THOUGHTS ON
FREEDMAN'S ARTICLE: Might the "Jehoash Inscription" be genuine after all? Here are a few off-the-cuff responses to Professor Freedman's points. I haven't canvassed the literature on this, online or elsewhere, and, although these are all my own observations, others may have gotten there before me. If anyone has already made the same points, please e-mail me with references or links so I can give you credit. My conclusions are based only on the specific points discussed below. I'm not taking a position on the geological analysis (which I am not qualified to evaluate) or the script (which would take me a lot more time to evaluate than I'm willing to invest).
Here's one point Freedman and I agree on:
Authenticated inscriptions frequently challenge our knowledge of Biblical Hebrew, containing syntax, vocabulary and orthography (spelling) that differ from Biblical usage. Of the very few inscriptions of any kind from this period, including those of neighboring nations, every one provides something novel and sometimes disturbingly surprising about a language we may think we know but don?t always fully grasp. And the surer we are, the more surprised we are likely to be by what comes out of the ground.
The study of ancient Northwest Semitic inscriptions is made very difficult because our corpus is so small. So we should be very cautious about how much we claim to know. That said, I do think there are some things that we can know with reasonable certainty.
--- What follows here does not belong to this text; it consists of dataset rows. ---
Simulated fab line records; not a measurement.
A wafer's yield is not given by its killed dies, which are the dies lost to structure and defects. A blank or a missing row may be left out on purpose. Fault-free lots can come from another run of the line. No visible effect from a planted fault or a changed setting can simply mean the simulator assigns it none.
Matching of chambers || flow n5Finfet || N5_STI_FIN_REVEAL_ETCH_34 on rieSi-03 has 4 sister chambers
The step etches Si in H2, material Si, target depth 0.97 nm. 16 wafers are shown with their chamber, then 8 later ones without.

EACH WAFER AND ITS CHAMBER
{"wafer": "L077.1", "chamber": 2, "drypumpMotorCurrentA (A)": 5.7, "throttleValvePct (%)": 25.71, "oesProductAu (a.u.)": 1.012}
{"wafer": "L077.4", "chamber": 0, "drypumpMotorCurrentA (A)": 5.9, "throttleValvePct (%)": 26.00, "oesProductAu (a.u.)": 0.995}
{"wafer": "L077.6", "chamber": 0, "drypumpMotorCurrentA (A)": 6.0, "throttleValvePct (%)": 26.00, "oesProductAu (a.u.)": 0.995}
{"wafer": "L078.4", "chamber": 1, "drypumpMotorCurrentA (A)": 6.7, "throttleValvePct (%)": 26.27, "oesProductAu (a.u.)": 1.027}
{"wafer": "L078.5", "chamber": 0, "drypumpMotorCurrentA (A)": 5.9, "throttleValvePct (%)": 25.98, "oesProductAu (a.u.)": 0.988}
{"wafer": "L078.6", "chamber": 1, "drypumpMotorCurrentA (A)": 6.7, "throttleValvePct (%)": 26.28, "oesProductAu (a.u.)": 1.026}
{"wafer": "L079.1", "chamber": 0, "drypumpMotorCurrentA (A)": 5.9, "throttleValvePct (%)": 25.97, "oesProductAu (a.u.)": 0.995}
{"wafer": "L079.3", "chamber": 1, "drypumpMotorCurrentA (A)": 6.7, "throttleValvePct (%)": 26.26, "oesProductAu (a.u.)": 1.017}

There are two main arguments in this article which I want to address. The first is:
Perhaps the most fought-over issue so far is the inscription's use of the word bedeq in line 10. In the Bible, bedeq means "crack" or "fissure." However, the inscription, because it combines bedeq with the verb 'asah ("to do," line 9) appears to mimic not the Hebrew of the Bible but rather the modern Hebrew phrase 'e'aseh 'et bedeq, which means "I made repairs." It therefore looks as if the inscription betrays a knowledge of modern Hebrew. However, it is unlikely that bedeq means "repair" in the inscription. The word is actually part of a construct chain that joins it together with the word habbayit ("the House," line 10), forming the expression "bedeq habbayit" or "the bedeq of the House." If we interpret bedeq as "the repair," then we would have to join it similarly to the other definite nouns ("walls," "ledge," "lattices," etc.) and read the text as "the repair of the walls," "the repair of the ledge" and so forth. But this is not possible. The appearance of the definite direct object marker 'et in line 11, though it does not appear before every noun, is an indication that all the nouns function as direct objects of the verb 'asah (i.e., "I did the walls," "I did the ledge" and "I did the lattices," etc.). It would seem that 'asah alone is the verb used in the inscription to mean "repair," not bedeq, which most likely carries its Biblical meaning "crack." Use of 'asah to mean "make new" or "remake" is unusual, but not unimaginable (see Deuteronomy 21;12; 2 Samuel 19:25).
In a nutshell, the expression used in the inscription looks identical to a modern Hebrew expression that means "to make a repair," and this usage is not attested in Biblical Hebrew. In biblical Hebrew the phrase would mean "to make a breach/crack." Freedman, however, suggests that
bedeq in the inscription means "breach" or "crack" as in BH but that
(asah', which normally means "to make" or "to do" is used in specialized sense meaning essentially "to repair." As evidence he gives Deut 21:12 (the captive woman "does" her nails, i.e., trims them) and 2 Sam 19:25 (Mephiboshet does not "do", i.e. dress?, his crippled feet or "do," i.e. trim, his moustache ).
I'm not convinced. The examples Freedman gives have to do with attending to bodily upkeep. I cannot find a case of
(asah being used of repairing a building. The expressions I would expect would be
chizzeq bedeq, "to strengthen a breach" (cf. 2 Kgs 22:5); or
chiddesh, "to renew (the House)" (cf. 2 Chr 24:4); or just
chizzeq "to strengthen (the House)" (cf. 2 Kgs 22:6); or
badaq "to repair (the House)" (only in 2 Chr 34:10). These are the biblical expressions. Is it possible that the inscription preserves an otherwise unattested sense of
'asah as "to repair"? Sure. But there's no evidence for it.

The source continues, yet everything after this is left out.